The SBE theory of liability has been applied in situations where one entity “is so organized and controlled as to make it merely an instrumentality or adjunct” of another entity. In those cases, the courts have imposed liability on the related entity and rejected the argument that the related entity is free from liability because it is a separately organized or incorporated entity.
In Green v. Champion Insurance Company, the court outlined a set of factors to be considered when determining whether several related entities constitute a single business enterprise:
1. companies with substantial identity of ownership or ownership sufficient to give actual working control;
2. common directors, officers or members;
3. unified administrative control of entities with similar business functions;
4. directors and officers of one entity act independently in the interest of that entity;
5. one entity financing another entity;
6. inadequate capitalization;
7. one entity causing the incorporation or organization of another affiliated entity;
8. one entity paying the salaries and other expenses or losses of another entity;
9. receiving no business other than that given to it by its affiliated entities;
10. one entity using the property of another entity as its own;
11. noncompliance with corporate formalities;
12. common employees;
13. services rendered by the employees of one entity on behalf of another entity;
14. common offices;
15. centralized accounting;
16. undocumented transfers of funds between entities;
17. unclear allocation of profits and losses between entities; and
18. excessive fragmentation of a single enterprise into separate entities.
The court in Green ruled that several related insurance companies could be held liable for the debts and obligations of the others because the entities were operated as a single business enterprise. The facts the court found important were:
1. The same family members were the controlling shareholders of all of the corporations;
2. Two of the shareholders “dominated the affairs of all of the corporations”;
3. The corporations entered into some transactions without economic justification and solely for the benefit of another related entity;
4. There was “a tremendous amount of intercompany debt due to the lack of adequate initial capitalization”;
5. The entities were financed primarily through intercompany debt;
6. The income of the companies was largely dependent on collecting receivables from the other entities;
7. There were common employees and at least one entity had no employees;
8. Some employees received salaries from more than one entity;
9. Almost all of the business of the entities was given to them by the other entities;
10. Some employees were compensated by more than one member of the group;
11. Substantial intercompany debt;
12. Corporate formalities were not observed;
13. Centralized offices for the entities; and,
14. Transactions among the entities were not properly reflected in the accounting records.

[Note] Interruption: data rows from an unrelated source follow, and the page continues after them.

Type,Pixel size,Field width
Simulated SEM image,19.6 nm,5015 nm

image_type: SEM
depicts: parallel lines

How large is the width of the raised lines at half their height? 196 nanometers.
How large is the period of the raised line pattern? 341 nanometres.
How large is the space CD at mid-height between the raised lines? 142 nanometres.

All of the entities in Green were liable for the debts and obligations because the court found that the entities “were not operated as separate entities,” but rather “functioned as a single economic entity despite the internal compartmentalization of ownership and operation by means of separate incorporation.” An important point to note about the factors from Green is that fraud is not identified as a requirement. Simply operating the entities as one economic unit could be sufficient for the courts to impose liability on all the entities.
The lesson for a small business owner is similar to the lesson learned from understanding the “alter ego/veil piercing” theory (see my previous blog post: “Why an LLC won’t protect your personal assets (and how to actually protect those assets)”). While some overlap among related entities is acceptable and obviously efficient, maintaining the distinction among them as truly separate entities is critical to protecting the assets and interests held by the entities. In order to accomplish the ultimate purpose of the corporate structure, keep their dealings separate and treat them as separate companies in all respects.